Sen. Rand Paul (R-Ky.) had trouble explaining to a conservative audience why he endorsed Sen. Mitch McConnell (R-Ky.) for reelection.
Asked by Glenn Beck on his talk show on Friday -- a clip of which was posted to YouTube on Saturday and caught fire on the web on Monday -- Paul initially dodged the question, and then offered a lackluster answer.
"Um ... I'm here in Texas today to endorse Don Huffines. We got our signals crossed here,” he initially joked, to which Beck laughed.
He added: “Going back to Kentucky, because he asked me. He asked me when there was nobody else in the race and I said yes.”
Paul later clarified the reasoning behind his endorsement of the senator in a statement.
"Mitch McConnell is an important ally and a conservative voice in Washington for the people of Kentucky," Paul said. "The commonwealth is stronger because of his service and I look forward to continuing to work with him."
McConnell has looked to Paul's endorsement to provide him with some credibility within the conservative movement in his bid for reelection, where he faces a primary challenger, Matt Bevin, who’s drawing substantial attention and resources from the McConnell campaign.
Paul’s comments are the latest indication that McConnell doesn’t have the full-throated support of that constituency. The senator also brought on Paul’s former campaign manager, Jesse Benton, to head up his own campaign in an attempt to build bridges within the conservative movement and shore up support on his right flank in advance of the May primary.
But Benton made comments in a private conversation that he’s “sorta holding my nose for two years” in working with McConnell, which were recorded and ultimately went public in a damaging news cycle for the senator until he addressed them by making light of the situation with a photo of him standing alongside Benton while the latter pinched his nose.

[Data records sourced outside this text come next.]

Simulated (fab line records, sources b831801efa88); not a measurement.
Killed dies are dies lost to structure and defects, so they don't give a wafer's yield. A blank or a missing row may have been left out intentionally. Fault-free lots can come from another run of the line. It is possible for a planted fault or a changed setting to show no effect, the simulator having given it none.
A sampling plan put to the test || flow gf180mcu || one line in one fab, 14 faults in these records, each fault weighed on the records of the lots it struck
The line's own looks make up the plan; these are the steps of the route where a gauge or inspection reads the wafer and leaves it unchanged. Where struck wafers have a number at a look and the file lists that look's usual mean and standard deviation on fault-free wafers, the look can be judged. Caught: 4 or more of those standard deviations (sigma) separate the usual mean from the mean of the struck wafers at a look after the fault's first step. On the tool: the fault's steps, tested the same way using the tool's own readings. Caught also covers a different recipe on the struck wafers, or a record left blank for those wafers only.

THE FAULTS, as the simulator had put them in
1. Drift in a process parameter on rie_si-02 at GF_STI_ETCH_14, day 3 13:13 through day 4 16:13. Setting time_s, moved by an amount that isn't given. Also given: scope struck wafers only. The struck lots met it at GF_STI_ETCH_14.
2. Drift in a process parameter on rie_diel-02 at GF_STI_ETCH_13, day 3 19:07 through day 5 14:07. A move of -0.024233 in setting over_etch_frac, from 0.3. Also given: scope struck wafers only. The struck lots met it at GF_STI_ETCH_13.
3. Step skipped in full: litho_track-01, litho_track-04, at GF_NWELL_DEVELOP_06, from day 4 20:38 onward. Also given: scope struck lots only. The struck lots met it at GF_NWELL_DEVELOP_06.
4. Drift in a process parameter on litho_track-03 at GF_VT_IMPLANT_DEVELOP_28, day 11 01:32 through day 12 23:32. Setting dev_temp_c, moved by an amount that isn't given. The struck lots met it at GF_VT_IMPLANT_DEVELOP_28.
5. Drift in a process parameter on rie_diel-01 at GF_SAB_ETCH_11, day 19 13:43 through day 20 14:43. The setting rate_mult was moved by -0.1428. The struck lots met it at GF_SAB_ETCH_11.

Paul’s endorsement of McConnell has been seen by many political observers in Kentucky as Washington as the former conservative insurgent — who was actually opposed by McConnell in his 2010 Senate campaign — positioning himself to run for president in 2016, when he’ll need to expand his base of support outside of the libertarian wing of the party. McConnell’s backing could help him gain some credibility with the party establishment.
Despite the evident lukewarm support from conservatives, McConnell is favored to make it through the primary. He’s led Bevin in every public poll of the race by substantial double digits, most recently 26 points.
—This piece was updated at 6 p.m. to reflect clarification from Sen. Rand Paul.